Resume help, please: Age vs. Experience

Last summer I joined the great legion of those who have been called into the office and “let go”,and it wasn’t by someone who looked like George Clooney. I immediately updated my resume and started a-hunting, but like many people here I’ve had little success.

I’ve spent the weekend updating the resume again to be punchier and with more actions words and solid results, etc., but a friend of mine I consulted yesterday pointed out something: I graduated college in 1986 and had a steady job for eleven years after that, and since 2000 I’ve been mostly a freelancer and contracter (some for jobs of nearly two years), but it looks like I’ve been skipping around a bit too much, she thinks. I had left off my first longterm job because a) it’s not on a path I want my career to take now, and b) I didn’t want people to know I’m in my forties in this economy (I don’t look it in person but I need to get the interview first).

Now I’m wondering if this was a good idea, and if maybe I look like a screwup rather than a freelancer. Thoughts?

I would put your company, job title and years of your first job, even if it’s in a different industry, just to show that you are capable of holding a long-term job. You don’t have to put any other details, really, if it’s not relevant to what you’re looking for.

ETA: It also accounts for “missing years” so it doesn’t look like you’re trying to hide something like a prison sentence or an eleven year bender.

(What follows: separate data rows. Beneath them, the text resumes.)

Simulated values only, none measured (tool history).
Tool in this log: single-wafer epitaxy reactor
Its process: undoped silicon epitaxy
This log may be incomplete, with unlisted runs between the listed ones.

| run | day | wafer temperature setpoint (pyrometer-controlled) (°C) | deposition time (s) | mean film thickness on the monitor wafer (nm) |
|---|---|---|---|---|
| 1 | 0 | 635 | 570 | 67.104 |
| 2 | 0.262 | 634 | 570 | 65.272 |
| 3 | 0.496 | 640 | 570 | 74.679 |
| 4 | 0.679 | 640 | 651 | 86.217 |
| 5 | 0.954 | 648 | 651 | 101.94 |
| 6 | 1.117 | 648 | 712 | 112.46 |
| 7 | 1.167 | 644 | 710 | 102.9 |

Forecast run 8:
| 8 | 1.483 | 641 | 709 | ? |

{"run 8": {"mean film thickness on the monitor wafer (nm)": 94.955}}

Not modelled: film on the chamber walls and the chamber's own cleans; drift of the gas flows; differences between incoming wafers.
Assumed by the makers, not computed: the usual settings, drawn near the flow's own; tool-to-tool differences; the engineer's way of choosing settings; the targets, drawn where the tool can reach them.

I don’t know what your career field is but I interviewed last year at 56 (and look it) and got the job. A degree from 86 and you’re in your forties does not sound bad to me. Contracting by definition can be a lot of skipping around, I would think most people interviewing nowadays would understand this.

good luck. and consider a career field type resume, not a chronological one.

When I was doing short term gigs, I put them under one heading of Contract or Freelance Work X, with the years (2005-2009 or whatever) then listed the companies/duties below. The goal is to demonstrate it was a deliberate decision on your part to work in this fashion, not that you’re a flaky person who can’t hold a job. (I agree with also listing your long-term job)

A lot of people work this way, it’s not a knock. Make it clear in your cover letter that you were freelancing for a while, but have chosen to search now for full-time employment with a single employer you can devote your skills to.

My mother worries about my resume, because I did a bunch of temp work, and I’ve got two defunct companies with less than a year on my resume. I make it clear that I went the “start up” route, and it took until the 3rd one before the company itself stuck around. In my case particularly, it seems like everyone in silicon valley over the age of 30 has at least one failed dotcom on their resume. It’s part of the culture. I’ve never had a problem. If it’s discussed at all, interviewers often share their experience working on a folding table and hoping their paycheck wouldn’t bounce.

This. Did you set up any sort of tax entity to handle your freelance/contractor income? Put that down (or “Contractor/Freelance work”) as the header.

I also agree that you should put your first job on. Assuming your freelance work is in the area you want to continue in, what you did last counts for far more than what you did first.

From what I read being a contractor is good now, since companies are getting more work but are too skittish to hire full time people. My wife is a free lance writer, and her work has actually picked up during the crash.

I graduated in 1977 and have done mostly contract work. I label every entry on my resume (I only go back 10 years) as either contract or fulltime. It immediately squelches the concept of jobhopping.

Thanks everybody! I’ll put it back on because, as a friend of mine said last night, “You’re in the prime of your life right now, why hide it?” (Why I’m not dating George Clooney and living in a Greenwich Village brownstone is the question).

I have to look into separating on-contract and permanent jobs; how does it look on the page?

I wouldn’t give a shit if you were a 90 year-old Giant Isopod, as long as you got your work done.

Come to think of it, your typing skills would be awesome.


I’m pretty sure that’s what Gregor Samsa was turned into.

I just turned 60 and my resume is all over the place too. I broke it down into categories to show all my skills. Administrative Assistant (which included 10 1/2 years at one company and several long-term temp jobs in-between things. Design (with sub-categories of Interior Design and Graphic Design–again some being freelance) and, finally, Retail (in a design center for 7 years, which was my last job). Some things overlapped at the same time–like freelance graphic design and the retail job.

I only put dates for the last job. On the longer jobs I mentioned how many years. For instance, one of the long-term temp jobs was 3 years. The company had a hiring freeze and I mentioned that. They finally hired some of the people I made friends with there after 5 years. Major corporation that anyone has heard of so it would be easy for an HR to check if they wanted to verify.

When I get a response (few and far between in this economy, unfortunately) people are impressed with all the varied experience so I don’t think I’m coming off as a flake. It’s just a tough market so I’m out for longer than I want now but the right place will recognize that I can do a good job for them and that I can be flexible and adaptable.